Armadillo Cuisine: Cooking a Hoover Hog
Armadillos are an overlooked food animal, not protected by law, available throughout the year, and good tasting. And they have been expanding their range, with some found as far north as northern Missouri and Oregon. There’s an armadillo near you.
That said let’s take care of a persistent rumor. A 2008 study put to rest the belief that you can get leprosy from eating armadillo. Of some 2500 armadillos caught and tested in Florida, none had leprosy. And for many years researchers were hard pressed to find someone in the United States with leprosy who had actually been in physical contact with armadillos in the United States. This changed in 2015 with several cases reported in Florida, some involving contact. However means of transmission are vague and 95% of people are resistant to leprosy. For years the position has been there is no correlation between hunting armadillos, cleaning them or eating them and having leprosy. In fact traveling to Mexico increased your chances of leprosy more than Armadillos did. Armadillos can occasionally have leprosy — the only other mammal that can get it — but thorough cooking would take care of the problem if it occurred. So there is a bit of a mystery and a bit of risk. The solution, if one is going to eat armadillo, is to take precautions cleaning said and cooking thoroughly.
Armadillos eat the little invertebrates that live just under the leaf litter of shady forests. On their list of favorites are earth worms, grubs, beetle larvae, mole crickets, army worms, termites, yellow jackets, cockroaches, wasps, flies, grasshoppers, ant larvae and, for some reason, they also love egg shells. They have 40 peg-like teeth in the back of the mouth — read they can’t bite you — and pig-like snout digging out wiggly delectables. Stay away from their claws, however. Those can hurt. It’s been estimated that one armadillo can eat up to 40,000 ants in one meal. That’s four pounds of bugs a week, or 200 pounds each year. The entire population of North American armadillos is estimated to eat more than six billion pounds of insects per year. They’re good to have around.
There are 20 species of armadillos, including the three, six, and nine-banded armadillos. They’re named for the number of bands in their armor. The nine-banded armadillo (which has six species) is the only one to range into the United States. The nine-banded armadillos were first reported in the United States in 1849 (not 1949 as some copycat sites say.) John James Audubon, who was known more in his day as a hunter than a naturalist, noted them in Texas in 1854. For more on Audubon, see Geiger Tree.

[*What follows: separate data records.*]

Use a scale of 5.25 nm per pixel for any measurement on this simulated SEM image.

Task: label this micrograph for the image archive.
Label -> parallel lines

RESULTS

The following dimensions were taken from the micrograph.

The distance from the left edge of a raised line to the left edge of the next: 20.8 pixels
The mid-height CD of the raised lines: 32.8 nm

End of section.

The nine-banded armadillo mates — missionary style — as early as July and as late as December and gives birth during the months of March and April, when not stressed or when climate conditions are at there best. They give birth to four identical young, quadruplets of the same sex . Full size they weight 8 to 17 pounds. Armadillos are prolific and there is an estimated 50 million of them in the United States. Fire up the barbie! The Nine-banded Armadillo is also the most numerous armadillo. They’re known by a variety of local names. Armado in Guatemala and Panama. Cachicamo in Venezuela, Carachupa in Peru, Cusuco in Costa Rica, Kapasi in Suriname, , in Argentina, and Tatu Galinha in Brazil.
What their scientific name, Dasypus novemcinctus ( DAS-ih-puhs noh-VEM-sink-tuhs) means is a bit of a nonsensical dispute. Dasypus novemcinctus literally means “hairy foot nine girdle.” That’s the interpretation if one thinks “Dasypus” is two Greek words put together meaning hairy foot. Dasis does mean hairy or bushy. Pous is a common term for foot. The other view is that it came from an Ancient Greek word for rabbit “dasypodis.” I suspect both are right, that dasypodis meant rabbit and also hairy foot. More to the point, the Aztecs called the the armadillo Azotochtli, or “turtle rabbit.” so when it was being named by Carl Linnaeus there was an effort to keep “rabbit” in the reference. More so, without their shell the armadillo resembles a rabbit but tastes more like fine-grained, high-quality pork.
The US population of armadillos had its start in two places. First it moved into Texas from Mexico and about a century later crossed the Mississippi. At the same time, armadillos became roadside attractions in Florida. Their unintentional liberation started a Florida group. Around the 1970s the separate populations met and merged in the Florida panhandle. Generally said armadillos are most abundant within 100 miles of the Atlantic or Gulf of Mexico but are found throughout the South north to Nebraska and Missouri.
Florida Crackers have been enjoying fried armadillo for more than 100 years. The easy-to-catch animals provided meat for many a pioneer household. They got the nicknames “possum on the half-shell” and later during the Great Depression they were called “Hoover Hogs.” At the time President Hoover was promising a “chicken in every pot” but people were so poor all they could eat was what they could catch, including armadillo. Many people parboil the meat and trim off all fat, which gets rid of any wild game taste. Then they fry it but that is not necessary. It can be used as is in stews and the like.
Armadillos typically rest in a deep burrow during the day and become more active during the late evening, night, or early morning. These burrows are usually located under brush piles, stumps, rock piles, dense brush, or concrete patios, and are about 7-8 inches in diameter and can be up to 15 feet long. There are several live-trapping techniques that can be used to capture armadillos when they come out of their burrows. One is to firmly insert a 6-inch diameter PVC pipe into the entrance of an active burrow. Regular-sized armadillos will get stuck in the pipe as they try to exit. A nylon throw-net used for fishing can also be staked down so it covers the burrow entrance. Armadillos will get tangled in the net as they emerge. Another trapping technique involves burying a large bucket (larger than five gallons) in front of the entrance, and covering it with newspaper or plastic sheeting and a light layer of soil. Their eyesight is so poor they fall into it.
Armadillos can also be trapped in raccoon-sized, metal, cage live traps or in homemade box traps. Traps should be located near the entrance of burrows or along fences or other barriers where they might travel. This trap is most effective when “wings” (1 x 6 inch x 6 feet boards or other material) are added to funnel the animal into the trap. Suggested baits are live earthworms or mealworms placed in hanging bags made of old nylon stockings. Other suggested baits are overripe or spoiled fruit. Armadillos are more likely to enter a cage trap when leaf litter or soil is placed over the bottom. Because armadillos are nocturnal, all trapping techniques designed to capture armadillos emerging from burrows should be applied late in the afternoon and checked several hours after darkness.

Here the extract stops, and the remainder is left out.